Malappuram: The delicate art of traditional gold jewellery making in Kerala, once a hallmark of local craftsmanship, is now a fading memory, experts say.

Jewellery was once crafted by heating gold in a clay pot over charcoal, blowing through bamboo pipes, and then hammering it into fine wires. Gold wires were combined and shaped into intricate patterns to form ornaments with unique designs.

“Golden memories of that local excellence remain,” said NV Prakash of Kondotty and K Balan of Kannur, traditional jewellery makers and traders. The pair noted that even when a ten-tola (116.64 grams) gold bar cost Rs 900, Muslim households in Malabar adorned daughters with 101 sovereign gold ornaments for their 'Nikah' (marriage). Hindu households typically reserved gold for personal use on special occasions.

Historically, skilled goldsmiths, or Thattans, from the Vishwakarma community, crafted ornaments believed to protect wearers from evil or danger. Popular items included 'njali', 'nagaphanathali', 'palakkamothiram', 'ponchittu', 'kummar', 'chakramala', and large silver bangles. Elders often provided gold from family holdings for artisans to craft elaborate ornaments over several weeks.
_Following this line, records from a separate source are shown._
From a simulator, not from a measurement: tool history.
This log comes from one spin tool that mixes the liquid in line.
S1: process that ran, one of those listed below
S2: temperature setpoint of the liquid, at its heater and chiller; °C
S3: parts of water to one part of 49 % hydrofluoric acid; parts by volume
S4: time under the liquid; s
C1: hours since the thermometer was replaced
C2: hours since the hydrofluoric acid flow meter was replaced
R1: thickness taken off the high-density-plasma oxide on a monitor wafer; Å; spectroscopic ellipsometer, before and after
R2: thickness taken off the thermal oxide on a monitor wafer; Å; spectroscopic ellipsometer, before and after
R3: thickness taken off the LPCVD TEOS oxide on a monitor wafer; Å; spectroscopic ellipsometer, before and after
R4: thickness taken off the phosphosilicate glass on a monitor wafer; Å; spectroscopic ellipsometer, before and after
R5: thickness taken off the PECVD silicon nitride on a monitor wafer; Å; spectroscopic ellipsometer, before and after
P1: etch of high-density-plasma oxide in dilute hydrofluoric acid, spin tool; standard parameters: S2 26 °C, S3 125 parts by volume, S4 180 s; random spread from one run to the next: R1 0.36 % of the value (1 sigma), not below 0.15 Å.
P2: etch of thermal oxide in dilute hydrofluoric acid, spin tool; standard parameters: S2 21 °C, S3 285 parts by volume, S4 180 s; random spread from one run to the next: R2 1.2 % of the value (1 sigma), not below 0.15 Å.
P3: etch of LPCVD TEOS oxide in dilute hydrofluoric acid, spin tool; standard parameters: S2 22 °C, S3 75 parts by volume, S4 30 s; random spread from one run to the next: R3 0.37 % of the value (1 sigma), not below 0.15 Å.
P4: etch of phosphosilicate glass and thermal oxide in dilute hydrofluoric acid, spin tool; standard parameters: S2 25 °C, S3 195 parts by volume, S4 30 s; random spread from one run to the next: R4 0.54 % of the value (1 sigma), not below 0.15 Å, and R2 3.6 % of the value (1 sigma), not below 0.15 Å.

Prakash and Balan said the intricacy of traditional goldwork still attracts buyers from abroad, sometimes commanding prices higher than the gold itself. However, mechanisation has largely replaced manual craftsmanship, pushing traditional goldsmiths out of the jewellery industry. Artisans are now calling for schemes, including the Pradhan Mantri Vishwakarma Yojana, to create new opportunities and preserve the craft.